How to survive a “collapse”By
If you waded into the RAB comments a month ago, you’d have thought the Yankees were on their way from first to last. It wasn’t just limited to this site, of course; Yankees fans everywhere complained that this team was done, that they had no chance, that it was obvious to anyone who knew anything about baseball that they were going to miss the playoffs.
Yet here we sit, the Yankees taking a much-needed three-day vacation after having secured the best record in the American League. Funny how that works out: the team that was the best for more than two-thirds of the season ended the season on top, despite hitting a rough patch.
Apologies to those of you who didn’t lose your cool. There were undoubtedly a number of fans who remained levelheaded, and many of them frequent RAB. I’m sure your lives were much more pleasant from August 16 through September 11, when the Yankees went 9-15 and saw a six-game lead turn into a tie for first.
Don’t get me wrong: that time was no fun. But it involved a series of events over which we had no control. While we do get invested in the sport — some of us more than is healthy — it’s sheer insanity to let it affect other facets of your life. The fact that the Yankees had played so well up to that point — they had the best record in the AL by 2.5 games — should have bought them a little slack as they hit a rough patch. That they were missing some key players, including their ace and two middle of the order hitters, should have bought them even more.
Honestly, it was relatively easy to weather this storm. All you need to do is fine something else remotely interesting to take your mind off matters. I suggest some of the more blatant trolls on RAB try this. Not only will you feel better in the head, but you’ll be much more pleasant in the comments sections. We’d all appreciate that.

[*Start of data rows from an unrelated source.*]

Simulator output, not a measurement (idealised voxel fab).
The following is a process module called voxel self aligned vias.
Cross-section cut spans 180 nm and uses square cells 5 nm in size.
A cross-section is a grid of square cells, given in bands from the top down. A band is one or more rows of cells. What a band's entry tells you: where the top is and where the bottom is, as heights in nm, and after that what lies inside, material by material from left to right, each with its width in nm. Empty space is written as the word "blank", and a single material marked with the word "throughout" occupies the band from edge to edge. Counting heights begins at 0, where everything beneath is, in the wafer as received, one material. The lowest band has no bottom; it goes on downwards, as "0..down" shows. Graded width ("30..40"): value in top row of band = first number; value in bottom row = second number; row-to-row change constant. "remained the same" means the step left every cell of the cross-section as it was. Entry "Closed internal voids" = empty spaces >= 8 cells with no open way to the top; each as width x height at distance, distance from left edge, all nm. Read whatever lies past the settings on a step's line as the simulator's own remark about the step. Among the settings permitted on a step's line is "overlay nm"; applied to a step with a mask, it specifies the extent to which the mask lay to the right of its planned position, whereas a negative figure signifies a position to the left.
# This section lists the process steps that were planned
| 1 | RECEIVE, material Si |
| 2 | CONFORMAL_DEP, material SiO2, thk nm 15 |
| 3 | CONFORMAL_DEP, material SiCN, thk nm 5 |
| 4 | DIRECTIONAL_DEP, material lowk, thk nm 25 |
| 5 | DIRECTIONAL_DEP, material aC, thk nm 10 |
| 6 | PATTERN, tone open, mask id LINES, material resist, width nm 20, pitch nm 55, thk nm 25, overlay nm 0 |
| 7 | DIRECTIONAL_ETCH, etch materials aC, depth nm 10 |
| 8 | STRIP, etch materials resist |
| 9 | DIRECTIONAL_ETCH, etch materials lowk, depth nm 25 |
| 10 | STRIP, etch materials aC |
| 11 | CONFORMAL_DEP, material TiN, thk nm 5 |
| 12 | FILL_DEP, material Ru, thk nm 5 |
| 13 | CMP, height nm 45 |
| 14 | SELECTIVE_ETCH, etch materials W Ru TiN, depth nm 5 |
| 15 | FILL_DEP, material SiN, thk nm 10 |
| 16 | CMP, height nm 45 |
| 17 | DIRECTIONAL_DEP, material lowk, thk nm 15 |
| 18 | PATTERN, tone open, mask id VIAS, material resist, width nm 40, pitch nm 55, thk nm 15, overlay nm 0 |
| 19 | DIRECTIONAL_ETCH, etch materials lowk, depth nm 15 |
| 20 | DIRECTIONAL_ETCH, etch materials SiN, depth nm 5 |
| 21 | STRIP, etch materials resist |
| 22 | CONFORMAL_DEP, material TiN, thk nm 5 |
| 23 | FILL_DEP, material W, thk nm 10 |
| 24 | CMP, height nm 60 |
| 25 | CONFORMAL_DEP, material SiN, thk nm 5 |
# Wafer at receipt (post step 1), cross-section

Read a book. It’s the great cure for nearly any stressful situation. Just find a book, any book, and start reading. I guarantee it’ll help you get over your favorite baseball team losing a few games. You might even learn something in the process. Plus, you could uncover some lines that prove prophetic.
“The Yankees cannot lose.”
“But I fear the Indians of Cleveland.”
“Have faith in the Yankees my son. Think of the great DiMaggio.”
“In the American League it is the Yankees as I said,” the old man said happily.
“They lost today,” the boy told him.
“That means nothing. The great DiMaggio is himself again.”
- Ernest Hemingway, Old Man and the Sea
I imagine the last part of that conversation coming on Saturday, after the loss to Toronto, only replacing DiMaggio with Cano.
Immerse yourself in another hobby or — gasp — work. When the Yankees were losing games it actually became easier to focus on work. Yeah, weird, right? But without the pressing need to finish by 7 so I could flip on the game, it became easier to sit down and really dig deep into something. I got to test out an all-in-one PC from Lenovo, which was fun as anything. I also got to some serious writing, which is typically quite difficult during baseball season. But it could have been building model solar systems, cracking passwords, or any number of hobbies.
Remember the past. You don’t even have to look to previous seasons to see how a team can wax and wane during a season. The Yankees went 11-15 from April 24 through May 21 before going 25-7 from the 22nd through June 27th.
Do — anything, really. Sorry for coming off as condescending, but it’s really straight forward stuff. If the Yankees bother you that much, turn your attention elsewhere. They’ll be there when you get back. It doesn’t make you a bad fan to turn it off when it makes you upset. What makes you a bad fan is watching, getting mad, and making a fool of yourself in front of others. Sure, it might just be an internet message board or social media service, but you’re still acting the fool. To me that’s far more egregious than turning away and avoiding those ill feelings.
As we’d say back in the olden days:
Honestly, the past few days have been quite wonderful. They’ve been somewhat stressful, because there remained the chance the Yankees would play the play-in-game, or even a playoff for the AL East crown. But that’s just part of baseball’s normal excitement. Plus, when Raul Ibanez hit that homer in the bottom of the ninth, was there any doubt left in your mind that they’d take the AL East?
It was a rough month in the middle there, for sure. There’s nothing not frustrating about a 9-15 stretch that eliminates a six-game lead. But that doesn’t invalidate the previous 114 games, nor does it mean the slide will continue for the final 21 games of the season. And, of course, the Yankees went 16-5 in those final 21, which brought their final record closely in line with the .592 winning percentage they had before the collapse began.
Sometimes you just have to roll with the punches. It’s baseball. It happens.